Average fraud saving of €1.16 for each public services card issued

Fresh concern about State sharing of citizens’ data after publication of new strategy

An identity card currently held by more than two million people has so far prevented just €2.5million worth of welfare fraud, figures from the Department of Social Protection show.

Public services cards, the issuing of which will have cost €60 million by the end of the year, were first provided to social welfare customers and people claiming certain State benefits. They are now being rolled out to all citizens and the Government has said they will be required for certain services, such as obtaining passports and driving licences.

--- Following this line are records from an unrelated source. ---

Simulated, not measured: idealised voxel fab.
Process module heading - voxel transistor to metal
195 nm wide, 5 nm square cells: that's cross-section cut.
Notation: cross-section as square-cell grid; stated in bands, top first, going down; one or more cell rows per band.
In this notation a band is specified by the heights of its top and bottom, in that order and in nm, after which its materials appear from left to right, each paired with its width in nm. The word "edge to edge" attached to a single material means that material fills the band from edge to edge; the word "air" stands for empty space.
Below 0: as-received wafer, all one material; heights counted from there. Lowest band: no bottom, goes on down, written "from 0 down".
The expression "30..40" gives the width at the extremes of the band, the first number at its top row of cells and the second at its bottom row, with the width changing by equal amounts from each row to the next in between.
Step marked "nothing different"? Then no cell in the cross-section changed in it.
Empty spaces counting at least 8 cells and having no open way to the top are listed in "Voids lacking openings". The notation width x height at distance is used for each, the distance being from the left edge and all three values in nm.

Official (anti-fraud) savings up to October as a result of registering customers through face-to-face process for the card were €2.58 million, according to departmental records released under the Freedom of Information Act. Some 2.23 million cards had been issued at that time.

This means the amount saved due to capturing alleged fraud when registering for the card at that time was just under €1.16 per card issued.

READ MORE

The department has an annual budget of almost €20 billion. It has said separately it has saved more than €500 million due to other control measures to detect fraud and overpayments.

Some 2.71 million of the cards had been issued up to the end of July and the department said it planned to meet the target of 3 million by the end of the year. It has issued about 50,000 cards a month on average this year.

‘Expansion’

At a meeting with Government officials as late as last September, the Data Protection Commissioner expressed concern “at the increasing expansion across the public sector of the use of the PPSN (PPS number), and by legislative means other than the primary Social Welfare Acts”.

The commissioner’s officials also expressed concern about “transparency and public awareness” of the card project.

They also reveal the Road Safety Authority "refused" to implement a plan to allow driving licences and public services cards be issued as part of the same process, until a public campaign was put in place.

Privacy advocates and the Irish Council for Civil Liberties have expressed concerns that the means by which the card has been introduced make it a “national ID card by default”.

Digital Rights Ireland (DRI) expressed renewed concern on Monday about the Government's plans to more widely share citizens' data following the publication of the e-Government Strategy 2017-2020 last week.

It said the public services card project would result in “the linking up of private, intimate details of Irish citizens’ lives across all sections of government, including the education system, gardaí and the health service”.

“There is no legal framework to provide for this to be done in a fair, safe and legal manner,” the organisation said.

Data sharing

The proposed Data Sharing and Governance Bill would provide some basis for the sharing of data, but that this was only in the earliest stages of development.

DRI said the Government had promised the public services card would not be mandatory but it had now put forward a plan that “will force every citizen, young or old, rich or poor to have this card”.

Tens of thousands of public servants and contractors could have access to some of the national databases and there was “no plan for how this access would be controlled”.

It noted that just last week, a member of An Garda Síochána was convicted of illegally accessing private data about individuals from the Garda Pulse system and that there had been hundreds of privacy breaches at the Department of Social Protection.

DRI said there were also "external threats" and that Sweden was currently "reeling" from a scandal where data stored in the cloud as part of a unified national system had resulted in a major nationwide data breach and a government-level scandal.